Shanti’s parents arrived in Phnom Penh at the beginning of November just in time for a flurry of activity. With the end of the rainy season comes two things: weddings and the Water Festival. Over a period of four days, we had two weddings to attend, including most of the traditional ceremonies for one of them. The first wedding was for Vuth, a friend of mine and one of Shanti’s former co-workers, and Cina, who has been an extremely helpful and reliable travel agent since shortly after we arrived in Phnom Penh.
While I don't want to overplay it, I'd like to think that Shanti and I had a little something in establishing Vuth and Cina's relationship. They knew each other before we arrived and there seemed to be some attraction, but a dinner at our house was one of the first times they had truly spent time together. Shanti and I also enthusiastically coached Vuth on courting Cina. Regardless of the importance of our role, we were excited for the first wedding in which we were friends with both the groom and bride.
The wedding was a typical, if not slightly lavish, Phnom Penh wedding. A large tent was set up in the street in front of Cina’s house on Friday and a few traditional ceremonies (which I was unable to attend, but Shanti and her parents were) were held for family and very close friends. I got off work in time to catch the end of dinner and offer my congratulations to both Vuth and Cina.
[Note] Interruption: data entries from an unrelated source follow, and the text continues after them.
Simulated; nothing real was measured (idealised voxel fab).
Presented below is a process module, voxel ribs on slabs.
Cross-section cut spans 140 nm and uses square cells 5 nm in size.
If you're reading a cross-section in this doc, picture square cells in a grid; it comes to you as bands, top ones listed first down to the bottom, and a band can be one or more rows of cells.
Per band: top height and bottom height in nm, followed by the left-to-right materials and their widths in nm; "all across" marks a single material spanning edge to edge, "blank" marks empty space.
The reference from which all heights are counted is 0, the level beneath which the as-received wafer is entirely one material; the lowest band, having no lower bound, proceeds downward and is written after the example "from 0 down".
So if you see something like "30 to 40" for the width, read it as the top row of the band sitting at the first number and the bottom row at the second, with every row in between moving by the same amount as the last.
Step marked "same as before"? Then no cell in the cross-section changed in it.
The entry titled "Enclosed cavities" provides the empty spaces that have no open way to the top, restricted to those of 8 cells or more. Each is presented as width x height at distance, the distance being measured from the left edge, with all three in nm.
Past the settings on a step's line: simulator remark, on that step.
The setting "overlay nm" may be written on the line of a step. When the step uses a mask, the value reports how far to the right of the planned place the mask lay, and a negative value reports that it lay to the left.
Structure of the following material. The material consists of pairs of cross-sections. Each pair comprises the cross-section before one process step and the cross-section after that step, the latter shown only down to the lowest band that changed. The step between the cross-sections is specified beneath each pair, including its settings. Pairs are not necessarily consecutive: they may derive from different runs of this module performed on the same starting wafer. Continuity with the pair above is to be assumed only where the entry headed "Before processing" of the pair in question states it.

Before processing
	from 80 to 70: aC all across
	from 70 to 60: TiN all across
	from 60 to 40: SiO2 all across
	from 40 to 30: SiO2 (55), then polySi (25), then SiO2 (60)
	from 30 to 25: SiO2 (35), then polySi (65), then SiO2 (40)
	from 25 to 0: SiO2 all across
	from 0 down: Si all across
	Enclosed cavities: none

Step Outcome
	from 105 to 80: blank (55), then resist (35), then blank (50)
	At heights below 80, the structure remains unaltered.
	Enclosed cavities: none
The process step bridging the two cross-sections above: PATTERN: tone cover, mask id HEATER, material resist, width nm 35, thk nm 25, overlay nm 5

Early on Saturday morning the festivities continued with a procession of food and other gifts to Cina’s house; it was definitely the longest wedding procession I had ever seen. Throughout the morning were a number ceremonies in which we had the honor to participate as much of Vuth’s family, from Battambang, was unable to attend the wedding. There was the ribbon-tying ceremony, the hair cutting ceremony, a blessing for ancestors, a blessing from parents, all facilitated by a pushy emcee.
Following an afternoon of relaxation, we reconvened – men in dress pants and a shirt and women in slightly ridiculous silk wedding outfits – at Lucky Star restaurant. The restaurant is in fact a series of banquet halls used primarily for enormous Cambodian weddings. Vuth and Cina’s accommodated approximately 500 people, a relatively common size for urban weddings. After a greeting from Vuth, his groomsmen, and the bridesmaids at the entrance to Building A, we were seated for a typical meal of several courses: first, cashews, spring rolls, fried fish cakes, and other appetizers; second, a kind of crab soup; third, a salad of noodles, seafood, and pomelo (similar to but sweeter than grapefruit); fourth, fish; fifth, rice with chicken; and sixth, a small dessert and fruit.
Throughout the meal a live band played and Vuth and Cina’s friends rose to the stage and sang their favorite songs. There was a lot of fairly raucous dancing, at which Shanti’s mom excelled. I certainly hadn’t ever seen her mom boogie like she did and I think Shanti was equally impressed and amused. This was, in fact, the only thing a bit unusual about the wedding: how lighthearted the evening seemed to be and how happy the guests were. Most weddings are fairly formal affairs in which strict protocols are followed. The singing and dancing and general joyousness at Vuth and Cina’s certainly broke from the norm in this sense. It was, at least for the moment, the most fun I had ever had at a wedding.